April 29, 2010 is not May Day, rather a sad day.  A sad day in that an ill-conceived tarmac delay rule became a reality. 

Legislate, regulate only serves to resuscitate bad practice.  Now we will have irate at the gate.  A Kate Hanni update:  the mandate you helped create will only placate.  Chronic late at the gate will cause the flight to terminate and thus demand to dislocate because the system cannot immediately reaccomodate.

Speechless that this rule has become reality.  All the while there is talk to legislate that fees cannot be charged for carry-on luggage.  Where does it stop when it comes to this industry?  A real sad day when Chuck Schumer and Kate Hanni are acting as experts and are influencing rules under which this industry must operate.  Really sad.

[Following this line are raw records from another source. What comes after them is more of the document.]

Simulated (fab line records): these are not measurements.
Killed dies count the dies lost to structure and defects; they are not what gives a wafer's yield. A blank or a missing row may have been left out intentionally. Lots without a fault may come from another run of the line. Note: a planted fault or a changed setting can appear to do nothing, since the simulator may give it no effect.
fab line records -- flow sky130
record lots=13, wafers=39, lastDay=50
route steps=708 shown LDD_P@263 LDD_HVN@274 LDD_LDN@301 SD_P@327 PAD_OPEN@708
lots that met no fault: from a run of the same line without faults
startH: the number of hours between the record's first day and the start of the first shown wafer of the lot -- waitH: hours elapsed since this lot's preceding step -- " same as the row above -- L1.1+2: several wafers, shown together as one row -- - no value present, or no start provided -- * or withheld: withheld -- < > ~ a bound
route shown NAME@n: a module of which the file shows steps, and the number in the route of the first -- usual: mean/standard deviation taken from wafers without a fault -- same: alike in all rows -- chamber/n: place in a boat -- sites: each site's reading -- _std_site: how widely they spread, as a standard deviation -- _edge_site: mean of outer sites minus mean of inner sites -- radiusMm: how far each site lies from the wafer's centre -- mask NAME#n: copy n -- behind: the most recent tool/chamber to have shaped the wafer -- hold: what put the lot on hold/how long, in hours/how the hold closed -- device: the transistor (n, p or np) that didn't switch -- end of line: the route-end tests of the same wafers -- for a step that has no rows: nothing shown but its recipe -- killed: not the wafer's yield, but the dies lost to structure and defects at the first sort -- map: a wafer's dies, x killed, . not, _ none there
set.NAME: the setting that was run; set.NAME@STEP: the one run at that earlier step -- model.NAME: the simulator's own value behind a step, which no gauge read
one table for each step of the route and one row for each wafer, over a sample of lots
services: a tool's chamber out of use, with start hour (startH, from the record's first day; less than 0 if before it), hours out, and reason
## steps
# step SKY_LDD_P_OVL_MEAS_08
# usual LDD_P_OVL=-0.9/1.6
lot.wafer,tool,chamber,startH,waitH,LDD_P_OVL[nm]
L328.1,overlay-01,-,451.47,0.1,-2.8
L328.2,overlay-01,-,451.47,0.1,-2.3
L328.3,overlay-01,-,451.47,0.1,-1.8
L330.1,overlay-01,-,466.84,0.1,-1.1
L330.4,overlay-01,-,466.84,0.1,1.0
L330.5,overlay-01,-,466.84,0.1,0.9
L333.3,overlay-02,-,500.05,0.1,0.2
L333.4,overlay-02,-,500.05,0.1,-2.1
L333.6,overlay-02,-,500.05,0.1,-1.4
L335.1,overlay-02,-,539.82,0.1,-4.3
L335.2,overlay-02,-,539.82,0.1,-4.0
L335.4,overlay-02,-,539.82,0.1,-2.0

At least there might be an interesting consolidation story to think and write about.  But I am sure that will be anti-consumer when the Kate Hanni love-in is pro-consumer.  NOT.

It is not lost on me that the airlines themselves invited this rule to be imposed.  What is lost on me is the fact that this industry is not permitted to compete with a structure that mirrors other industries competing in the global marketplace.

Much more to come.

Reader Comments (4)

The unintended consequences of this are going to be real lessons. The airlines invited this on themselves. Perhaps if the most canceled flights are out DCA it gets the message across. This will be a lesson that simply has to be learned the hard way. That said, its amazing the airlines cannot explain how this works out. Airlines will cancel flights with a looming risk of a $4m fine in a heartbeat, or a cloud in the sky. Who can blame them? As Darrel Jenkins has pointed out, often the difference between a profitable flight and a loser is one ticket. Oh well, its going to be a fun summer.

04.29.2010 | Unregistered CommenterAddison Schonland

Truly amazing how much time and energy is being spent here on a rule that affects a very small percentage of overall flights operated. Seriously, no big deal.

On a side note, why isn't there a call for the resignation of Doug Parker, CEO of U.S. Airways/America West. Saving a couple million a quarter to keep workers separate has created a hostile work environment and a regressive company no one want's to dance with. Nice leadership. Shareholders are paying a huge price for Doug's lack of vision and foresight.

04.30.2010 | Unregistered CommenterAM

It really is sad to see the government stranglehold on airlines while they let the financial instituitions run wild. I have no problem with the banks, but I do resent the way the airlines are treated compared to every other industry. Is the airline industry really de-regulated??